Vipassana meditation - 10-day journey to the depth of our minds
After 9 months of traveling the world around us we took a 10-day detour to the depth of our own minds. At the marvelous facility of Dhamma Kamala in Prachinburi, Thailand, we took a 10-day course of Vipassana meditation. Vipassana is a meditation technique discovered by Gotama Buddha (the Buddha) and currently taught around the world in the donation-based centres founded by Mr S.N. Goenka from Myanmar. When staying at a “Goenka” Vipassana centre for 10 days you follow a very intensive meditation schedule (about 10 hours a day), you also do not talk to anybody, there is complete segregation of men and women, you do not eat after noon and starting from Day 3 you are asked not to change your posture during the 1-hour long group meditation sittings, but all these rules are meant only to help you give a fair chance to the technique and progress in it.
Here is what the daily schedule looks like:
It might look tough but you would be amazed to discover how many people, of how many different ages, of what diverse physical and mental fitness take the course and reach the last day with a smile. Ok, great, it’s doable, but WHY DO THEY DO IT?
Have you ever wondered what Buddha really discovered over 2.5 thousand years ago, and what exactly he was getting free from in his determined search of “Liberation”? … With Buddhism having turned long-long ago into yet another organized religion or a spiritual hype, probably not many people could answer these questions.

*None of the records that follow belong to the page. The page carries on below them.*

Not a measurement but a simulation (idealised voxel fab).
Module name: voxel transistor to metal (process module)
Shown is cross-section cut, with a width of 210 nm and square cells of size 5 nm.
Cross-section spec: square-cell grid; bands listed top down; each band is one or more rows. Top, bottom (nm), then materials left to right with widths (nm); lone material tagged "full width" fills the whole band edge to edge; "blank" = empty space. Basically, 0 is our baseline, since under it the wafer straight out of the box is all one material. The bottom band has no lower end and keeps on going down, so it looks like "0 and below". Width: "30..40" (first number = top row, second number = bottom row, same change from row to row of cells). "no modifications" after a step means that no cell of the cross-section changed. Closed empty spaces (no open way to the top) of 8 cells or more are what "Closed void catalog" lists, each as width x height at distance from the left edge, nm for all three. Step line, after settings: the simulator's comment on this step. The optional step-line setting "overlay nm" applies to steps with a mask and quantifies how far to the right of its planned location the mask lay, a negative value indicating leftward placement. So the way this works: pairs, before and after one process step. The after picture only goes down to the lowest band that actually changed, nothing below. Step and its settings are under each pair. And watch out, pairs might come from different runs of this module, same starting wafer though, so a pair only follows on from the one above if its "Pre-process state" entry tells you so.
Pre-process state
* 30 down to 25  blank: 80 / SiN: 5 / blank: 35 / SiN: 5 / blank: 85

The thing is, long before Freud with his psychoanalysis, and Maxwell with his electromagnetic field, and string theory scientists of modern times, and the Wachowski brothers with the Matrix, Prince Siddhartha Gotama was doing the most profound scientific research involving all of the above concepts – all within the framework of his body. And his discovery was correspondingly very scientific and very rational, free of any spiritual musings or interpretations or sectarianism – based on pure and objective observation, just like any scientific research, with the only peculiarity about it being that his lab was his own body and his study objects were his own bodily sensations. And what he discovered and was very eager to share with the world was the technique of Vipassana meditation.
You might have quite some emotional anchors or associations with the word “meditation”, especially if it starts with some picturesque Pali name, but if you look through words, names and emotional “blankets” you will see pure reason and logic in what it accomplishes and how it works. Vipassana, translated from Pali, means “seeing deeply/clearly” and is a practice of self-transformation through objective observation of bodily sensations. It is simply a training of the mind in how it interacts with the body, and being nothing but a training (I couldn’t stress this enough) is free from any mysticism, spiritualism, sectarianism, blind beliefs, rituals etc. etc. Just like any training, it is meant simply to strengthen (and consequently purify) the object of your training – and in case of Vipassana it’s the whole of your mind, starting with the conscious (surface) level of it and reaching all the way through to the deepest level – the hidden iceberg of the mighty Unconscious. And just like in case of physical or brain training, the benefits of training your mind to the deepest level of it are beyond questioning.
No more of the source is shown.